One has to go in for natural principles of growth and not mechanical ones. Radical changes are required if growth is to be achieved. One aspect that has been shown by the planners and the finance ministers is that growth through easy options of urbanisation cannot take place. The natural resources are polluted and permanently damaged by the current situation in the country. Anyone who makes tall claims as to what he or their party has done must be talking through the hat. Radical changes in resource use have to be done. I had offered to the Punjab Government any services in relation to the polluted water that is thrown into the river Ravi via six polluted drainage channels but the bureaucracy was so regressive that nothing came out of it.

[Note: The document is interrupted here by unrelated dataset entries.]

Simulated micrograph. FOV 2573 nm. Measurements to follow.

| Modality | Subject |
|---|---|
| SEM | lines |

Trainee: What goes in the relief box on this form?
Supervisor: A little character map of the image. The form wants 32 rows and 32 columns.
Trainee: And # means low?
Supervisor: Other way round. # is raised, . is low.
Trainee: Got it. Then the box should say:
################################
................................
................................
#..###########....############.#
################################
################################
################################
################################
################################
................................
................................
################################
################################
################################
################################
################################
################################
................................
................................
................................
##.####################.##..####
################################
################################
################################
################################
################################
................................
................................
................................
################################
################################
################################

On the other had Sardar Asseff Ahmed Ali invited us to look into the Kasur leather tanning pollution? We were glad to help out. With increasing population the demand for more commodities won't go away. So what is the government to do about it? The last government had set-up a rhythm but that was destroyed and the new momentum will not come during the caretakers' time. The last government's most cued up individual was the President himself. He is not going to bell anything for sometime. By the time the new bureaucracy is organised and develops to take these matters in their own hands the horses would have bolted. The solution may well be to learn about natural systems productivity - to work with human nature instead of overriding it and driving ourselves like machines.
To meet future growth without burning out, we have to transform energy productivity. Human energy productivity is a new concept and has to be translated to meet the units of energy that a human spends and to see how that can be increased. Organic farming tells us how to do this. Why are we chasing chemical fertilisers when we have much cheaper options? Can any of us draw a parallel in one's life with one's work with nature to increase productivity?